📢 Webinar Alert! Reliability Automation - AI, ML, & Workflows in Incident Management. Register Here
Chapter
10

Best Practices for On-Call Scheduling Software

March 27, 2024
10
 min read

In the fast-paced and ever-changing Information technology sector, 24-hour on-call service is necessary for any business that counts on uninterrupted application and service delivery. Technical issues can arise anytime, and having the right people on call is needed to ensure that problems are resolved promptly and effectively.

At a global scale where operations span the full spectrum of time zones, with multiple systems hosted at many sites, having the right tool to manage and organize your on-call schedule and teams is essential.

Properly coordinating the resources required to effectively execute on-call service at this scale is a real challenge. On-call scheduling software can help organizations sort through the complexities, improve operations, and deliver better user experience.

This article will discuss the benefits of on-call scheduling software and explore schedule design and best practices for managing on-call rotations at scale.

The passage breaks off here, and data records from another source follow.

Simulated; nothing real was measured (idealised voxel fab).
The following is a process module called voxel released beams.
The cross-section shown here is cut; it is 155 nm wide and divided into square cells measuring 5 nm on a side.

Summary of key on-call scheduling software concepts

The table below summarizes five important concepts related to on-call scheduling software and 24-hour on-call service.

Concept Description
Schedule design A schedule should consider customers' locations and time zones. With that information in place, you can start forming a team of experts with the skills and knowledge of the systems that are most prone to incidents. Historical data from previous incidents will help identify these areas.
Staff availability and schedule rotation Recurring on-call schedules can improve staff management by reducing confusion and uncertainty. They also help anticipate upcoming absences and emergencies, ensuring the right people are available to handle issues.
Incident detection Effective and accurate alerts are critical to detecting incidents. Without them, SREs are left to monitor systems on their own and could easily miss a serious problem. Always ensure you have alerts configured and that your monitoring and alerting system is working as expected.
Special occasions On-call teams receive more calls during peak periods such as holidays, End-of-Month and End-of-Year, Black Friday, seasonal sales, and other events. This is due to increased traffic and volume of transactions in systems, which can lead to incidents.
Escalations As a standby manager, you must know when, how, and to whom you must escalate when certain conditions are met for an incident. You should be able to escalate and delegate the incident handling easily and logically.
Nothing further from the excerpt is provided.